Make Way for Plus-Size Male Models
Men’s fashion is finally catching up with women’s in embracing ‘real’ body shapes
You could be forgiven for thinking the fashion industry’s gradual embrace of larger body shapes was a matter purely for the female side of the catwalk. But as all eyes have fallen on the success of plus-size flag-bearers - such as Ashley Graham, size 16, and Tess Holliday, size 18 - the male fashion world has slowly been making room for bigger models, too.
Earlier this month, 26-year-old Zach Miko - a 2m bearded New York actor with a 101cm waist - made headlines when he was signed up by international agency IMG Models. It was a hailed as a milestone in an industry that, for years, has used just two distinct body shapes to sell its wares: rake-thin for the high-fashion runway, or gym-honed for the magazine shelf.
Denise Hatton, CEO of YMCA England, which helped create the Be Real campaign to change men’s attitudes to body image, says: “When people think about body issues, they automatically think of women, and where we’ve seen some positive changes that are female-focused, we’re only just seeing that happen for men, even though the same problems exist for them,” she says.
“Many men won’t go into changing rooms because they don’t like the way they look. Now that Zach has been signed up, though, other places will hopefully take notice, helping us get away from the image of men needing to be very slim with a six-pack.”
Despite the headlines, Miko is by no means the first plus-size male model. Several German agencies have long had larger-framed men (generally defined as being in excess of a 106cm chest) on their books, and last summer the rotund American comedian Josh Ostrovsky - better known by his Instagram name The Fat Jew - was signed to model agency One Management. During New York Fashion Week, Ostrovsky hosted a catwalk show that celebrated the ”dadbod” - the softly-rounded physique that men acquire as they slip into their contented middle age.

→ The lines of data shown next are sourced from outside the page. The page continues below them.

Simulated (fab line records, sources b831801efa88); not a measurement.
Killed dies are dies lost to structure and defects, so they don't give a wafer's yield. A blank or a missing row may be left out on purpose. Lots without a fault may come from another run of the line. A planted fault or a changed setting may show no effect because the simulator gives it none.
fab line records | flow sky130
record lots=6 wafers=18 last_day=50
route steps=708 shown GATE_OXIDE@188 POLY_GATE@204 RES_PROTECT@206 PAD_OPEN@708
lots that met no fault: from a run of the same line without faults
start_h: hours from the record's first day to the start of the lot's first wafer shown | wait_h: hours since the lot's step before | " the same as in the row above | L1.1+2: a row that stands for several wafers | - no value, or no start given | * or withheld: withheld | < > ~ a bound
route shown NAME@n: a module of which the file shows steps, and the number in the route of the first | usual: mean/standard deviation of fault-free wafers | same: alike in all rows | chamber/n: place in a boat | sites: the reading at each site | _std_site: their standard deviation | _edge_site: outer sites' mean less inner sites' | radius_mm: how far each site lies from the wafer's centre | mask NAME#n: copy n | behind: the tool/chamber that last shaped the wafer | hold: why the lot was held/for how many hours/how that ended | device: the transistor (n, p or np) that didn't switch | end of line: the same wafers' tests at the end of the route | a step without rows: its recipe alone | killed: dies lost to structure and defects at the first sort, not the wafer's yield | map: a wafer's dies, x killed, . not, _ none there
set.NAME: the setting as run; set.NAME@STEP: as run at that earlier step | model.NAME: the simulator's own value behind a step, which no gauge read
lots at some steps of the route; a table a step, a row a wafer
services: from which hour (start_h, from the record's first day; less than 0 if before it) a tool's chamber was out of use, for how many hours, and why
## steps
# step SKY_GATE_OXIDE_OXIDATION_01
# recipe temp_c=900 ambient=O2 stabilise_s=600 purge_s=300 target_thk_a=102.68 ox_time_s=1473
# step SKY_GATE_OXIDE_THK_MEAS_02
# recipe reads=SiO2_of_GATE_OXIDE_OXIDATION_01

In taking on Miko, however, IMG Models has not only produced a face for the male plus-size movement, they have given it a label, too. Deliberately staying away from the term “plus-size”, the agency refer to their new signing as “brawny”.
“It’s only natural that the male industry should follow the women’s, and about time there was a face,” says Mpona Leboja, a booker at London-based agency Models Plus, which has so far signed up two plus-size male models of its own. “It is interesting they’re insisting on ‘brawny’ rather than ‘plus-size’, though. In women’s fashion, the official term is ‘curvy’ for bigger models, but people still just call it ‘plus-size’.”
As in women’s fashion, the size of male clothing is entirely unreflective of the typical consumer. Research by menswear brand The Idle Man in 2014 revealed that the average British man has a chest size of 106cm (a 12cm increase from 1956) and 94cm waist. Going by the size guides of most high street retailers, that puts most men at the upper end of “large”.
With that label, in addition to the society’s habit of shamelessly mocking men for their size, it’s no surprise that in a YouGov poll last year, a third of British men declared themselves unhappy with their body image. And while designers of women’s clothes have been placed under scrutiny to reflect their audience better, the forms of male models have tended to remain staunchly fixed.
According to Toby Wiseman, editor-in-chief of Men’s Health, Britain’s best-selling men’s magazine, market statistics are unlikely to change the way designers think, regardless of Mika’s impact.
“The objective of a model is to sell clothes,” he says. “Normally that’s achieved by selecting models who make clothes look good. A slim waist and broad shoulder will always showcase clothes better because it better exposes the cut and drape of fabric to create an attractive, flattering silhouette. No designer has ever dressed a model with a 42-inch waist because he thinks it will best flaunt his wares. [Mika’s signing to IMG] is everything about jumping onto a PR bandwagon, and little about the business of selling fashion.”
That isn’t to say clothes for large men are unavailable, of course. In Britain, there currently exist nine High & Mighty stores - a specialist shop for “big and tall” men that offers XXXL clothing - as well as the Freddie Flintoff-fronted plus-size label Jacamo, which offers “fashion that men want to wear”, with each item available in sizes up to 5XL (equivalent to a 157cm chest). As well as the clutch of plus-size lines at high street retailers, online fashion behemoth Asos now has a new larger-fit range for men.
Meanwhile, the Be Real campaign is working with brands to create more choice for plus-sized men. It’s a challenge, though, since historically bigger has not meant better when it comes to clothing: the majority of those specialist brands could never be considered on the cutting edge, and the most fashionable brands are the most resistant.
Hatton says: “We’re working on a code with a significant number of clothing brands to try and change the media and fashion industries so that they think about what they’re portraying. The language needs to focus on being a healthy individual, not just looks.”
Anybody who has followed the plus-size discussion in women’s fashion knows that models such as Miko won’t be without critics, many of whom will say that using large men is as unhelpful in promoting a healthy way of living as overly skinny models can be.
Wiseman says: “It’s important to distinguish politics from health. Glamorising unhealthy images is not challenging a prejudice. I don’t believe it’s any less misleading, exploitative or dysfunctional to promote plus-size body shapes than it is to send a size-zero model down the runway.”